Default data compiled by the New York Fed suggests that distress is widespread among all types of borrowers, from drop-outs to those with advanced degrees. For example, about one in five borrowers who entered repayment in 2009 with at least $100,000 in student debt defaulted within five years. The regional Fed defined defaults as being at least nine months past due, similar to the government’s definition for federal student loans.

Widespread borrower distress is drawing comparisons to the housing crisis that began in 2007 before eventually rippling throughout the U.S. economy. Defaults ruin borrowers’ credit profiles, limiting their ability to buy homes and cars. And in many states where licenses are needed for certain jobs, state governments will revoke a borrower’s occupational license for defaulting on a federal student loan -- all of which bodes ill for the 5.1 million people currently in distress on loans directly from the Education Department.

“The loan portfolio is increasingly taking on characteristics of subprime loans, which would -- along with the [Education] Department's servicing issues -- explain why its performance is deteriorating despite an improving economy,” said Barmak Nassirian, director of federal relations and policy analysis at the American Association of State Colleges and Universities.

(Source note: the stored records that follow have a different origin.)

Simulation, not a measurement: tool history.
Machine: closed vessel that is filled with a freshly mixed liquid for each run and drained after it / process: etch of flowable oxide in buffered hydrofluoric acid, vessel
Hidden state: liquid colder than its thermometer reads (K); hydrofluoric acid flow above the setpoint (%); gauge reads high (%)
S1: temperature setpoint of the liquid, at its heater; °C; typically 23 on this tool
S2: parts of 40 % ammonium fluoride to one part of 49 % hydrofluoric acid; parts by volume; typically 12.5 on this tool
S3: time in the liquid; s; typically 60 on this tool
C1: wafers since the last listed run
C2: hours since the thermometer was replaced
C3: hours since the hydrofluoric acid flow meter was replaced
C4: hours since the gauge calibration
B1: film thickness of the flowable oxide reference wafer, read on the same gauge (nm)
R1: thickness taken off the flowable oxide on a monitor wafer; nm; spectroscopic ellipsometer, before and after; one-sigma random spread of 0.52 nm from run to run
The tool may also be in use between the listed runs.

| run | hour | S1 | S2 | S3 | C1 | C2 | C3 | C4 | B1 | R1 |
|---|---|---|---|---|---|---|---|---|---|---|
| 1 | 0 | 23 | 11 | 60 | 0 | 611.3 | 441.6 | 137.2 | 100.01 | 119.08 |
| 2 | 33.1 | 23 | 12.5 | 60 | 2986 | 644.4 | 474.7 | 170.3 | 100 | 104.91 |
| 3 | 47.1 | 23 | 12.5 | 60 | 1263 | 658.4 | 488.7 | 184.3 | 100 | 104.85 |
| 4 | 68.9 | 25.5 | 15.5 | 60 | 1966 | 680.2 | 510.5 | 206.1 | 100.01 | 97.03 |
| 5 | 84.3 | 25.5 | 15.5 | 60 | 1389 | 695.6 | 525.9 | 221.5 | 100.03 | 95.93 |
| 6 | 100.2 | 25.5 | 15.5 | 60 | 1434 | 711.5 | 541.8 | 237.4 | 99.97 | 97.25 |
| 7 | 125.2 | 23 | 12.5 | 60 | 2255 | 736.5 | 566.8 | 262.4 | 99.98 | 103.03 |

Others drew similar comparisons.

“Regulators uncovered foul play in the mortgage servicing industry that led to too many unnecessary and avoidable foreclosures,” said Rohit Chopra, formerly the top student loan official at the CFPB. “There is a spooky similarity to the problems we are seeing with student loan servicers.”

“If the student loan industry is failing to keep serious delinquencies under control,” he added,“this can have consequences for the broader economy.”